Museums: Set in Stone

Eve M. Kahn Art

The Princeton University Art Museum is reopening to much fanfare, with its beloved Mallorcan stone carvings in the spotlight.

Fifteenth- or sixteenth- century stone stairway, probably from Carrer de L’aigua (Water Street), Palme de Mallorca, Spain, with gallery elements (balustrade and columns) probably from the Can Ayamans (Ayamans house), also Palma de Mallorca, 1500–1600. Princeton University Art Museum, gift of Baroness Cassel van Doorn; photo- graphs by Joseph Hu.

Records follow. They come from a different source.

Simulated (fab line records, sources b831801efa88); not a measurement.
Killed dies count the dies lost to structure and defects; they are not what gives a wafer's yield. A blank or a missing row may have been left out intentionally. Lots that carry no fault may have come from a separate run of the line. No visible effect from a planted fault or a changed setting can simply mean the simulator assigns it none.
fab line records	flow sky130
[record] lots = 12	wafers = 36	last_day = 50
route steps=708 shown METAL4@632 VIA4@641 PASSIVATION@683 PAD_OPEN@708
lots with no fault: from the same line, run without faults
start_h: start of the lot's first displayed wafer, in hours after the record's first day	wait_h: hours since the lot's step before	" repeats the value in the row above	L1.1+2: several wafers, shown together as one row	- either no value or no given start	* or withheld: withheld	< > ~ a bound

Ten tons of elaborate stonework, salvaged from centuries-old mansions in Mallorca, have been dramatically implanted into a lobby wall at the new Princeton University Art Museum (opening October 31). The creamy architectural elements, with columns studding a balustrade and petaled filigree sliced into a staircase railing, arrived at the university decades ago. But only recently have scholars traced their strange path to New Jersey.

Alexandra Letvin, the museum’s associate curator of European art, says the fragments had long been “beloved, but not very well known.” She was hired in 2022, when the new building was under construction and the Mallorcan carvings had been dismantled to undergo cleaning and conservation (the Maryland office of Ever Greene Architectural Arts handled the project). Long nicknamed the Spanish Stairs, they had served as pedestrian routes in the museum’s Medieval Gallery, and they were said to have come from one sixteenth-century building in Mallorca—the date 1549 is carved into a column base.

Details of mask decorations on balustradesfrom the Can Ayamans.

Letvin, however, recalls that their varied stylistic traits immediately made her wonder, “Are we sure it’s all from the same place?” The stair railing has muscular Gothic quatrefoils, zigzagging ribbons with religious inscriptions, and a newel post capped with an emaciated fanged beast, while the columns and balustrade are draped in delicate neoclassical volutes, swags, and fruit. The contrast suggests that the two sections were made decades apart and not tailored for one client.

They had arrived at Princeton University in 1955 as donations from the Belgian-Dutch Baroness Marij Vincentia Cassel van Doorn, who had installed them in the palatial home in northern New Jersey that she shared with her husband, Baron Jean Germain Léon Cassel van Doorn. Scarcely any provenance papers came to Princeton with the gift, so Letvin’s team dug into archives internationally and traveled to Mallorca to uncover more of the stones’ backstory.

Details of mask decorations on balustradesfrom the Can Ayamans.

Their detective work shows that the staircase was made in the fifteenth or sixteenth century for an as-yet unidentified structure in Mallorca, and the balustrade and columns came from a sixteenth-century building (which is still extant) and were removed during a nineteenth-century remodel. By the 1920s, the stones had been cobbled together into one marketable pastiche by Arthur Byne and Mildred Stapley Byne, an American couple based in Madrid. They were scholar-dealers, lauded in their time for drawing attention to underappreciated Spanish artworks, objects, and buildings. But they are controversial today, since they brought material to market from owners under duress due to Spain’s volatile government and economy. One of the couple’s most gluttonous American customers was William Randolph Hearst, who was incorporating chunks of European buildings into his homes around the US.

But soon after the Mallorcan stonework was shipped to Hearst’s Bronx warehouse, he fell on hard times. In the 1940s the Cassel van Doorns, who had lost their own vast collections of art and antiques upon fleeing Nazi-occupied Europe, bought the pastiche at a Hearst fire sale, along with a massive fifteenth-century stone
window from southeastern France, carved with hearts and pointed arches. The baroness gave Hearst’s French window to Princeton, along with the Mallorcan stones.

For the new museum’s lobby, they have been rechristened the Mallorcan Stairway and Gallery Elements (the French window has been installed in a nearby corridor). The inscription along the staircase railing is now hard to decipher but has been loosely translated as a prayer for the Lord’s mercy, and there are a few inscrutably effaced inscriptions on the column bases. But some crisp details on these well-traveled stones—the date 1549, for instance, and the skeletal ribcage on the newel post’s fanged creature—practically seem freshly carved.